Exploring Classroom Cocoons
For this blog I’ve chosen to speak about Ron Berger and Austin’s Butterfly as well as on the book relational understanding and instrumental understanding’ by Richard Skemp.
I believe Ron Berger uses Austin’s Butterfly to emphasize that learning is non-linear and that it’s OK to make mistakes. Indeed this isn’t immediately clear to many students especially since the education system expects nothing less than correct answers. The process or individual journey of learning is overlooked in standardized testing and so it can become easy for a student to lose focus on their progression and dwell on mistakes. By allowing the students to give feedback on Austin’s work and put themselves in the teacher’s shoes they will hopefully become less resistant to feedback as they will see it as motivation and a chance to improve and hone their skills; keeping the final draft of Austin’s butterfly in mind when improving their work.
To go back to the idea of non-linearity. It is significant that in the Austin’s butterfly example the third draft is less butterfly like because students will not always be working at a consistent grade. It can be very demotivating for a student to have gotten an A on one piece and a B on the next, especially since consistency is expected. Indeed some students might be quick to assess that they are simply “Not as good” on that topic, instead of striving to develop their understanding.
Skemp’s ideas on relational mathematics were profoundly interesting to me because I can remember different teachers who favoured either relational or instrumental teaching of mathematics. In cases where I was shown both approaches for a topic I always favoured the relational learning and the instrumental method. That is to say I liked learning why it worked but I liked having a quick and reliable method for solving problems which I think might not be dissimilar to most students. At the end of the day though teachers have to detach from what worked for them and consider the differing needs of students. Indeed a relational method of mathematics, while more broad and adaptable, might not be as accessible to lower sets who aren’t motivated enough or able to explore further into a topic.

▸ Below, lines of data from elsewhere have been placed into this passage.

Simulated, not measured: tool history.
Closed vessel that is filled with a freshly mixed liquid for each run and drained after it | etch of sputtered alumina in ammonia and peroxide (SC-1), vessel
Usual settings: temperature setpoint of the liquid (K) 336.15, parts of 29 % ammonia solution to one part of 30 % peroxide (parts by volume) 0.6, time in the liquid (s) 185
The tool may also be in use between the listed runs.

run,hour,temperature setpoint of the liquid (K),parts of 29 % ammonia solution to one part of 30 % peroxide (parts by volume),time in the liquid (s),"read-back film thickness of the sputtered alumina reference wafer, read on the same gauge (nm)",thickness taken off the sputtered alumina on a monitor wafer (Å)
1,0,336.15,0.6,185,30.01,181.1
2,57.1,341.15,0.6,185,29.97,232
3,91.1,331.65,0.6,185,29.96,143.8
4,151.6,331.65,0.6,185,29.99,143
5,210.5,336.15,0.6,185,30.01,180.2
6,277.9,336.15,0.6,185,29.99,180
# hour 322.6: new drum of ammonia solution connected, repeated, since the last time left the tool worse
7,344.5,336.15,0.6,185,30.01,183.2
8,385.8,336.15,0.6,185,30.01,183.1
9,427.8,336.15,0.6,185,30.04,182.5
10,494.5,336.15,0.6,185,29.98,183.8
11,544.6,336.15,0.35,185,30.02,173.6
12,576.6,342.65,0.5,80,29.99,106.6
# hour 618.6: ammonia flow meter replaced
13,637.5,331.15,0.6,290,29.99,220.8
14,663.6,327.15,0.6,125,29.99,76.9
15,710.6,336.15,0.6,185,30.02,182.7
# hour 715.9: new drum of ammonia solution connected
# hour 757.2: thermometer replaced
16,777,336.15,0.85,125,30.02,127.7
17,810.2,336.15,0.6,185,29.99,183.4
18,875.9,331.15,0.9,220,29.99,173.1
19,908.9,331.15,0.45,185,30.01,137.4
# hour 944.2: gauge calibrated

I also really enjoyed Skemp’s analogy of Mathematics in relation to directions. In this case a relational approach would be his consolidating knowledge of the town and other streets, whereas an instrumental knowledge would be knowing a path to get from A to B. On the one hand it is always better to have a relational knowledge because we are more adaptable and can have several tools at our disposal for solving a problem (As Skemp says) but on the other hand teachers have a limited time with students to prepare them for exams and it may not always be realistic to dive into every topic. Skemp concedes that teachers will have to make a judgement on this matter and think about when students need an instrumental understanding and when we should focus on a relational understanding and I agree with him.